I have had it fitted for a few months now, and have only positive comments to make about it.

No Punctures that I know of, (they would be perminiantly sealed by puncture safe if there were any small ones, I would not know)

No vibration at all

No difference noticed at all in driving the IQ

Steering feels no different

No problems at any speed of driving

No change in my MPG (my MPG last week was 70 MPG via the scan gauge)

Only took less than 5 miles of driving for it to distbritute itself evenly in the tyres, when it was first fitted, there was a small vibration up till then, its been OK since then.

I do no change my tyres in the winter

Only cost £40 to get fitted, and it took about 40 min to fit to all 4 tyres.
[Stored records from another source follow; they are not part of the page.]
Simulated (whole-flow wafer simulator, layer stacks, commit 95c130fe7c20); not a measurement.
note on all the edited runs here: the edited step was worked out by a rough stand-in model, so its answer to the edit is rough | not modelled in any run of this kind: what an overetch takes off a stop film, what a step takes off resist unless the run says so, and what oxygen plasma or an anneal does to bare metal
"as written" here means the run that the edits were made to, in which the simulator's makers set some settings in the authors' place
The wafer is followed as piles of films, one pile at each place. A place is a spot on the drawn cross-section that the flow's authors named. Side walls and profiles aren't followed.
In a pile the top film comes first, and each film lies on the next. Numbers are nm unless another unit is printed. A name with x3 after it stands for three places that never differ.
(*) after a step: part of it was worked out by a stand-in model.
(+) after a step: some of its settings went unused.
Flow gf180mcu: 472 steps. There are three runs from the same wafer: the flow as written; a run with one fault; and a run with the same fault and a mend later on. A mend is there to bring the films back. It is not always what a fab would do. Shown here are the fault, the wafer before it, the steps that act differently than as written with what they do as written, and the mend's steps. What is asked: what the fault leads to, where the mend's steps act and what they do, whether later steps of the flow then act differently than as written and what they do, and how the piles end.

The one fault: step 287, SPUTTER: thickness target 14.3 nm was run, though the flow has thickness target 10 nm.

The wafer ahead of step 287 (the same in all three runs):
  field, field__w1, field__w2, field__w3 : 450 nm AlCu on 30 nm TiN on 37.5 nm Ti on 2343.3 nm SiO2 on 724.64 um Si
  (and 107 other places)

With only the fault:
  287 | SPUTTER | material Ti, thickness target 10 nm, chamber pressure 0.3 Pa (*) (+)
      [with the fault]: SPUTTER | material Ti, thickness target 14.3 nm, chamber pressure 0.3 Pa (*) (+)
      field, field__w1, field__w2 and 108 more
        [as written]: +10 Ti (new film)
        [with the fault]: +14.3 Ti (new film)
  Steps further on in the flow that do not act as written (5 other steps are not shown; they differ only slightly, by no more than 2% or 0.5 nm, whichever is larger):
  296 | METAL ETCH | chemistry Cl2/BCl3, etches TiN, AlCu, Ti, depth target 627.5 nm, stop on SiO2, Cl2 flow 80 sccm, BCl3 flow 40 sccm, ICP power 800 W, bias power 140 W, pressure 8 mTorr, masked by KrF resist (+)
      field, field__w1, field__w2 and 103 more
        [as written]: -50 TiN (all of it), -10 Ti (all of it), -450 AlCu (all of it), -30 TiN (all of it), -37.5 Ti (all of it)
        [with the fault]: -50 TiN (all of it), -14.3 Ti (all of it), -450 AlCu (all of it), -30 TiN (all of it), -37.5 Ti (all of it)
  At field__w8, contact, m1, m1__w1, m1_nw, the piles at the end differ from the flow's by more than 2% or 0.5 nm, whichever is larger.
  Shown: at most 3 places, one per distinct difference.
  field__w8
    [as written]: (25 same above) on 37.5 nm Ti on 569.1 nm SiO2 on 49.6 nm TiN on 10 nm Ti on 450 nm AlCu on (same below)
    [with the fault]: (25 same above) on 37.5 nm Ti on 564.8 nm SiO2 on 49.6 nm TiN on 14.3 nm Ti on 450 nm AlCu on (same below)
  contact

They came to my home to fit it

It lasts for the life of the tyre

Tyre pressures have held up since without any loss in pressure at all.

I do not carry a spare

So All together I am very happy so far,

My view is that all these products are not equal, some "goop" is rubbish and that is what gives this product a bad name, Puncture Safe is a good product in my view and should not be labeled as "goop" becuase it is a well performing product that works the way it is marketed as per the various videos and reviews I have read about it on the internet.

I also saw a live demo of it, at a steam fair, where the puncture safe rep had a tyre that had pucture safe fitted. he was sticking a screwdriver right into the tyre about twenty times that I saw, and puncture safe just perminiantly sealed the hole in micro seconds !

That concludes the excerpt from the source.